A sudden repricing of assets as a result of climate change “could be the trigger for the next financial crisis,” he added.

Mr Fisher, a 26-year veteran of the UK central bank, pointed to the renewed fall in sterling earlier this month, after the Government set out a timetable for leaving the European Union, as an example of the way that prices can shift suddenly.

“That is exactly the sort of event you might get with climate change,” said Mr Fisher, formerly deputy head of the UK’s Prudential Regulation Authority.

Signs that governments are growing increasingly serious about tackling climate change suggest that businesses need to be ready for greater regulation, Mr Fisher said.

China and the US agreed at the G20 meeting in Hangzhou last month to ratify the Paris accord designed to limit global warming, bringing two of the world’s largest emitters of carbon pollution on board with an agreement to control temperature increases.

A paper presented to the Hangzhou G20 meeting by the UK’s Cambridge Centre for Sustainable Finance urged financial institutions to improve the way they assess climate risks.

“You don’t need to believe in climate change, you don’t need to believe that it is man-made,” Mr Fisher said.

“You just need to believe that governments are going to do stuff and that is going to affect your business. And then it is a material risk.”
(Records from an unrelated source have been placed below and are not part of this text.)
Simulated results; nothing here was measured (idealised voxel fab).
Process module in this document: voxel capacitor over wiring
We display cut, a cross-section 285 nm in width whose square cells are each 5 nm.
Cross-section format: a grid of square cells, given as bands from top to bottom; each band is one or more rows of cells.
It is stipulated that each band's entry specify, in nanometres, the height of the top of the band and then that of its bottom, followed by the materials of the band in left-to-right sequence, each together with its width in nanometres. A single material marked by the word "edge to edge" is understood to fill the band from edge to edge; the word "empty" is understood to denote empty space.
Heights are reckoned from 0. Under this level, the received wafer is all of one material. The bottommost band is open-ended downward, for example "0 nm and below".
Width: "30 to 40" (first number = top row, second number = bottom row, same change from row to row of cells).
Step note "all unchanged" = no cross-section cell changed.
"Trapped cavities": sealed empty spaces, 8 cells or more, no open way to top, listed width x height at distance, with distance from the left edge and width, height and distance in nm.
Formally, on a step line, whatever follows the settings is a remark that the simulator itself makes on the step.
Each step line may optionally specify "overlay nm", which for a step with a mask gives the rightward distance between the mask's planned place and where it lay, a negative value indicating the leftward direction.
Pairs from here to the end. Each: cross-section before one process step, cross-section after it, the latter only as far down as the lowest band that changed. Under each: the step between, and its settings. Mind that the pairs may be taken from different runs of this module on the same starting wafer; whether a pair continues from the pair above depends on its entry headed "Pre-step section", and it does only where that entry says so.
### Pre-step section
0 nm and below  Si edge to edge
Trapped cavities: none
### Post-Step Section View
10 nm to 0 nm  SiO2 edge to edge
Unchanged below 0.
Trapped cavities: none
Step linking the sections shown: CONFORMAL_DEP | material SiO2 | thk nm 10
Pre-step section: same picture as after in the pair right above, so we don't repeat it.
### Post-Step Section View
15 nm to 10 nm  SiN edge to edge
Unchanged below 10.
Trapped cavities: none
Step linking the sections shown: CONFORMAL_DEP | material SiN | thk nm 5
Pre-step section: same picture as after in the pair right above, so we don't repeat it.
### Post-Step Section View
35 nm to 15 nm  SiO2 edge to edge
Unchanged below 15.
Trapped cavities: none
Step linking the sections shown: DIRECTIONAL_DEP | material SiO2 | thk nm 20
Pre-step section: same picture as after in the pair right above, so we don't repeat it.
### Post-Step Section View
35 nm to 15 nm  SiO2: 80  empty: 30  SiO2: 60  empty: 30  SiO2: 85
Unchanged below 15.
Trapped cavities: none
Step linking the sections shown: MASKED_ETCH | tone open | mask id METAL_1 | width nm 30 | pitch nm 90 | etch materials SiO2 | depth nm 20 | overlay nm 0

Risks associated with climate change come both from the effect on valuations of the transition towards a lower carbon economy, as well as from the cost of adapting if global warming isn’t checked, according to Andrew Gray, an investment manager at AustralianSuper, the country’s biggest pension fund.

“Climate change is a genuine investment risk,” Mr Gray said at a Citigroup Inc conference in Sydney last week.

Mr Fisher said there is a possibility of unexpected moves in financial markets as a result of climate change.

He warned of the chance of a: “system-wide repricing of assets happening quite suddenly.”